The success of the Dublin bikes scheme has led to further roll-out in other urban centres, such as Cork, Limerick and Galway. A recent development in the area of pedal cycles is the marketing of a range of battery powered electric bikes. Most of these have detachable batteries for charging inside the owners home.

Trams and bicycles


Horse drawn trams remained popular at the end of the 19th century with a fleet of 300 in Dublin by 1911. The Dublin United Tramways company opened its first bus route in 1925 powered by internal combustion engines. Buses progressively replaced the trams over the first half of the 20th century. The Royal Commission on Transport, 1930, actively advised for the replacement of trams with buses due to the extension of the suburbs and easier access to new housing developments, the growing competition and duplication between buses and tram routes, lower investment costs, and their avid popularity with the public. The closure of the last tram route from Dublin city to Dalkey was in 1949. According to then Minister for Justice Seán Mac Eoin, "a force of 60 guards, including 2 superintendents, 1 inspector, 8 sergeants and 3 motor-cyclists" were unable to protect the last tram from damage by souvenir hunters.

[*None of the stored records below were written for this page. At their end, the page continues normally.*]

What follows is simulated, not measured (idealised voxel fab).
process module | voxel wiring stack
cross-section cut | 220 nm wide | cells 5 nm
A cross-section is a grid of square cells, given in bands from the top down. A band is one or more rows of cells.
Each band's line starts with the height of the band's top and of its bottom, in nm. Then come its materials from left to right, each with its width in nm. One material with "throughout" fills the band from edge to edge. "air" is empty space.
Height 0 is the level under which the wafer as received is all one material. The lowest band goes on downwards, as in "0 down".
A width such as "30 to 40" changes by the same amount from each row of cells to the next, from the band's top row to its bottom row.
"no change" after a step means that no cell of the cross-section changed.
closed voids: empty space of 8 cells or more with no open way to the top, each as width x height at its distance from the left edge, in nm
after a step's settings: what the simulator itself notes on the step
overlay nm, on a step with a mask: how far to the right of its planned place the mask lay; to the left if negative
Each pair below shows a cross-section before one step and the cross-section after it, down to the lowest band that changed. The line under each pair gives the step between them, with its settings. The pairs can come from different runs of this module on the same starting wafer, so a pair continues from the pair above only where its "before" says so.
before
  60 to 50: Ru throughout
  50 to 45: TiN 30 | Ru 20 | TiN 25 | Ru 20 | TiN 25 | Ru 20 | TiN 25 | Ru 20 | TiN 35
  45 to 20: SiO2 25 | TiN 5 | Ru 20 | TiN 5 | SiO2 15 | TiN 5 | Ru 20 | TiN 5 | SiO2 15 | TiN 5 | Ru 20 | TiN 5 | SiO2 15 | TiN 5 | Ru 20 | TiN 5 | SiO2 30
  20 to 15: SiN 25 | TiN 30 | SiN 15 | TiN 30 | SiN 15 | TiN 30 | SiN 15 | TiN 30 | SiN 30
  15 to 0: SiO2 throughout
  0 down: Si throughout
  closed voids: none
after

After much delay a central bus station named Árus Mhic Dhiarmuida commonly referred to as Busárus and designed by Architect Michael Scott opened its door to the travelling public in Dublin in October 1953. It remains an important national transport hub to this day being close to Connolly Station and served by LUAS, DART and Dublin Bus services. This piece of transport infrastructure took 15 years to complete from its inception.

The automobile

The first car was exhibited in Ireland in 1896, after which time motoring gained in popularity. The total number of cars in Ireland in 1915 was 9,850, one third of which were in Dublin. Car ownership increased in the 1920s and 1930s. However, with the onset of the Second World War, rationing of petrol began in 1939, limited to priority cases such as doctors, clergymen, the military and government and by 1944 petrol rations that were supplied to doctors were eliminated completely. Acute fuel shortages during this time resulted in few new cars being registered during and shortly after the war although by 1947 a recovery was well underway.

The number of new cars registered in 1945 was only 261; four years later it rose to over 15,000. By 1968 the number of private cars had increased to 348,000 and in 1996 it reached one million. New private cars licensed initially peaked in 1973 at 75,000 but there was a surge in 1978, 1981, 1996 and 1998.

By 2014 there were 1.95 million private cars in Ireland travelling on average 16,131 kms per car. These are fuelled in the main by petrol and diesel fuels (with a percentage of renewable biofuels), a small number are fuelled by LPG and the uptake of electric vehicles is being promoted by Government by means of capital grants, low road tax and the roll out of charging infrastructure.


Aviation progressed at the start of the 20th century with the first non-stop transatlantic flight in 1919 from Newfoundland ending in Clifden in Connemara. Despite the initiation of civil air transport in 1919 it was only in 1933 that the first air service to and from Ireland was launched, operating Dublin-Belfast and Liverpool-Dublin routes. Aerlingus operated the first Irish-owned services in May 1936 from Dublin to Bristol.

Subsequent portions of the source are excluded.